# A Nice Cross Stictch Budgie card Thank you from Pete's Mum sent in the Mail.



## LynandIndigo (Jan 21, 2012)

HI. Everyone!!!! About a Month ago i had made a tatted Cross book mark for Pete's Mum. I haven't heard anything for a while..

Anyway yesterday this really nice card and letter came from Pete's Mother the letter was really beautiful and touching.. Pete's Mother really loved my tatted cross and now is using it in her book... But i asked Kate if it was alright to post the card for everyone to see.. Kate said yes and wants to see the card... I received the card in the mail and only got it yesterday i was so thrilled and very happy she liked it. It makes you feel really good that i was able to share some of my talent with someone overseas...

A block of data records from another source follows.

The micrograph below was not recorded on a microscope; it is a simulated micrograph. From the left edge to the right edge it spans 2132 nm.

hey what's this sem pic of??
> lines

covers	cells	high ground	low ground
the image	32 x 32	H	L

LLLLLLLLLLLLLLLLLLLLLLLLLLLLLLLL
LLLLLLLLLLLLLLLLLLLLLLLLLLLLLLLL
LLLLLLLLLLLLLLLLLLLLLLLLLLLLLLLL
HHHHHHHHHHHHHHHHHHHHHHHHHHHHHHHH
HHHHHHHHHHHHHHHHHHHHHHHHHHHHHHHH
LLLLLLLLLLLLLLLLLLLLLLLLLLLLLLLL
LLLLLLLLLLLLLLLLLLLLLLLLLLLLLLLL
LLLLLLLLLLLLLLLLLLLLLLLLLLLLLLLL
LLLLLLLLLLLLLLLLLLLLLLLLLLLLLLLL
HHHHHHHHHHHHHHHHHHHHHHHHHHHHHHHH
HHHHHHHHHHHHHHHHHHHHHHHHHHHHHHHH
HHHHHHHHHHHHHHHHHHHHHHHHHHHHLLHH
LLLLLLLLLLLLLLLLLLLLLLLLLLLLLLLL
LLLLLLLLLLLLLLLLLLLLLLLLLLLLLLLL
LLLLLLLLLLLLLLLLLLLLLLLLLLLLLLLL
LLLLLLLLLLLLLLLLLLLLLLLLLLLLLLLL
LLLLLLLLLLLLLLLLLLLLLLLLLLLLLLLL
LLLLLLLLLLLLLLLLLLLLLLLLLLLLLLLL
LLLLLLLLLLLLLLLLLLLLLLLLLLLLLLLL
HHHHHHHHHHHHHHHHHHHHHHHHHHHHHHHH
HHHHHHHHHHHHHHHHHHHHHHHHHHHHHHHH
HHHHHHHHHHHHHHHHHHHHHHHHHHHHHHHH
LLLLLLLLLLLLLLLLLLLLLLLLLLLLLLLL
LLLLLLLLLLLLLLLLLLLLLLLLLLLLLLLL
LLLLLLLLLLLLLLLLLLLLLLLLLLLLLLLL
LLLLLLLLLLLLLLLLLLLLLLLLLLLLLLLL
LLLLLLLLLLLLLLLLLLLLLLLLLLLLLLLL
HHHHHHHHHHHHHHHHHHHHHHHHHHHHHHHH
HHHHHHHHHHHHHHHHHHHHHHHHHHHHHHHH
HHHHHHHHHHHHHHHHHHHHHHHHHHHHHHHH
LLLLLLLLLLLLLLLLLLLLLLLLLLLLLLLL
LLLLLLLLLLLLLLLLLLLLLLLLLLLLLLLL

Pete's Mum made a card with Budgies on it and it is really beautiful.. My mother does Cross stictch to and is going to try to make Indi on a shirt for me....I am so very happy that Pete's Mother loved my tatted Cross... I will send a letter back to his mother thanking her for the beautiful card she made me... I'd love to thank Pete but he hasn't been online....

My Beautiful Card from Pete's Mum...


Thank you for stopping by..​


----------



## justmoira (Aug 29, 2014)

How lovely! I also do cross stitch, it's been very nicely done. What a wonderful gift


----------



## LynandIndigo (Jan 21, 2012)

justmoira said:


> How lovely! I also do cross stitch, it's been very nicely done. What a wonderful gift


Thank you Moria..


----------



## StarlingWings (Mar 15, 2013)

That is a beautiful cross-stitch card, Lyn! Are you going to frame it? 

Pete's mum really liked it--I would, too, such a pretty example of tatting!

Thank you for sharing it


----------



## LynandIndigo (Jan 21, 2012)

StarlingWings said:


> That is a beautiful cross-stitch card, Lyn! Are you going to frame it?
> 
> Pete's mum really liked it--I would, too, such a pretty example of tatting!
> 
> Thank you for sharing it


Awww thanks Gi Gi. I am going to find a frame and put it in that would be nice....


----------



## Kate C (Oct 15, 2007)

That is really lovely Lyn. Pete's mother certainly has done a nice job with the card.


----------



## Niamhf (Dec 17, 2013)

Very nice  I'm sure Indigo will enjoy it too


----------



## LynandIndigo (Jan 21, 2012)

Niamhf said:


> Very nice  I'm sure Indigo will enjoy it too


Thank you Niamhf.....Indi looked at it and was whistling to the bird in the picture....



Kate C said:


> That is really lovely Lyn. Pete's mother certainly has done a nice job with the card.


Thank you Kate... She she did a wonderful Job...


----------



## FaeryBee (May 9, 2011)

*That is a lovely thank you card.
Thanks for sharing it with us, Lyn. *


----------



## eduardo (Jul 24, 2011)

*That's very pretty *


----------



## LynandIndigo (Jan 21, 2012)

FaeryBee said:


> *That is a lovely thank you card.
> Thanks for sharing it with us, Lyn. *


Thanks Deb. Glad you liked it...



eduardo said:


> *That's very pretty *


Thanks Dee..


----------



## nuxi (Oct 28, 2014)

The card looks very nice! Thanks for sharing,Lyn!


----------



## LynandIndigo (Jan 21, 2012)

nuxi said:


> The card looks very nice! Thanks for sharing,Lyn!


Thanks Gany. I am only to happy to share it with you all... Glad you liked it...


----------



## Budget baby (Jan 1, 2013)

How wonderful Lyn, it is a lovely memento for you to keep and remember.
Placing it in a frame will help protect it too. Thank You for sharing with us.


----------



## Jonah (Feb 3, 2013)

Wow....Pete's mom is very artistic and what a beautiful return she has given you for that wonderful cross you sent her...


----------



## LynandIndigo (Jan 21, 2012)

Jonah said:


> Wow....Pete's mom is very artistic and what a beautiful return she has given you for that wonderful cross you sent her...


Thank you Randy.... It was a really nice gift I really liked it...



Pretty boy said:


> How wonderful Lyn, it is a lovely memento for you to keep and remember.
> Placing it in a frame will help protect it too. Thank You for sharing with us.


Thanks Cathy... I'm happy you liked it and I don't mind sharing....


----------



## SPBudgie (Nov 11, 2008)

*That is a thoughtful and beautiful cross stitch card!*


----------